The data type of primary key and foreign key columns has an impact on the query performance. This should be considered in the design decision of keys in a Data Vault schema.
In a performance review of a customer project, we detected a lot of read and write operations on the TEMP tablespace. These I/O operations were caused to hash joins of large tables in a Data Vault schema. The customer already increased the size of the Private Global Area (PGA) with the initialization parameters pga_aggregate_target and pga_aggregate_limit to get more memory for the hash tables. But for queries on many tables, the TEMP tablespace is still used extensively. How can this I/O been reduced?

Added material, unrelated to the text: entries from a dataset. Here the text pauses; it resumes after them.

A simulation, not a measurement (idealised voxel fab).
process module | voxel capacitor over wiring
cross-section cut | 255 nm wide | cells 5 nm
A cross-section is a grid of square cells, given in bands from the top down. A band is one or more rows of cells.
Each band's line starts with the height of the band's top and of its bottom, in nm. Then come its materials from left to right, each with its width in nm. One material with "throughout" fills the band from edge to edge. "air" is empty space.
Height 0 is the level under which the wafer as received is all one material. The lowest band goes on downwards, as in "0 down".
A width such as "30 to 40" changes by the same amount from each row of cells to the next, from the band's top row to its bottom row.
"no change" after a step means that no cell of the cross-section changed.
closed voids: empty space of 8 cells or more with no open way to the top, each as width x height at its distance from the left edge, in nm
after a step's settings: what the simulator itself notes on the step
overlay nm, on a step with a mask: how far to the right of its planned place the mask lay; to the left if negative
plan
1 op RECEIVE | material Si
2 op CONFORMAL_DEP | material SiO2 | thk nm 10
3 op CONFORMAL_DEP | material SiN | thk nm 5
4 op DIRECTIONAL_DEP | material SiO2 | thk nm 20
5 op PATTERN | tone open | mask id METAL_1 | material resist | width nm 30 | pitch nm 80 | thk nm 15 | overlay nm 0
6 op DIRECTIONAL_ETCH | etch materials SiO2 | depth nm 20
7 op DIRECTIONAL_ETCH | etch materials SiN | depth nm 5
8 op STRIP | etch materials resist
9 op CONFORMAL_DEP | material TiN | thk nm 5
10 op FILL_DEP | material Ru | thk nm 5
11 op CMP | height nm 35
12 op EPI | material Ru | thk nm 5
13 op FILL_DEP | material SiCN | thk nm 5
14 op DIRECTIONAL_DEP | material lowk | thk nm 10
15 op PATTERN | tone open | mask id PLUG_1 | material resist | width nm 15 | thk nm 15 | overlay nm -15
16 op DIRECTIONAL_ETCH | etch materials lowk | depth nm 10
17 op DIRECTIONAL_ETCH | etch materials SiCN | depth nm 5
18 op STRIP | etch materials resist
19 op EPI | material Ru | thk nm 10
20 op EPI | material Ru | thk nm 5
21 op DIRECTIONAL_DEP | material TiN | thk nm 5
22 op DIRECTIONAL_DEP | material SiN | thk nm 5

A common approach in Data Vault is the usage of hash keys for primary and foreign keys. My customer uses MD5 hash values. The 128 bits are stored as a hexadecimal string in columns of data type CHAR(32). My recommendation is to use the data type RAW(16) instead. This not only reduces the amount of disk space to store the data, but has an impact on the performance of large joins. The following test case shows this effect.
Test Example
For the test example, I use my Microbrewery Data Vault demo schema on an Autonomous Data Warehouse (ADWC) database. Originally, I used this schema to test the ETL performance of ADWC. The data is only random data, generated at the beginning of each “daily load” (the amount of sales data is far above from what I sell in my real micro brewery).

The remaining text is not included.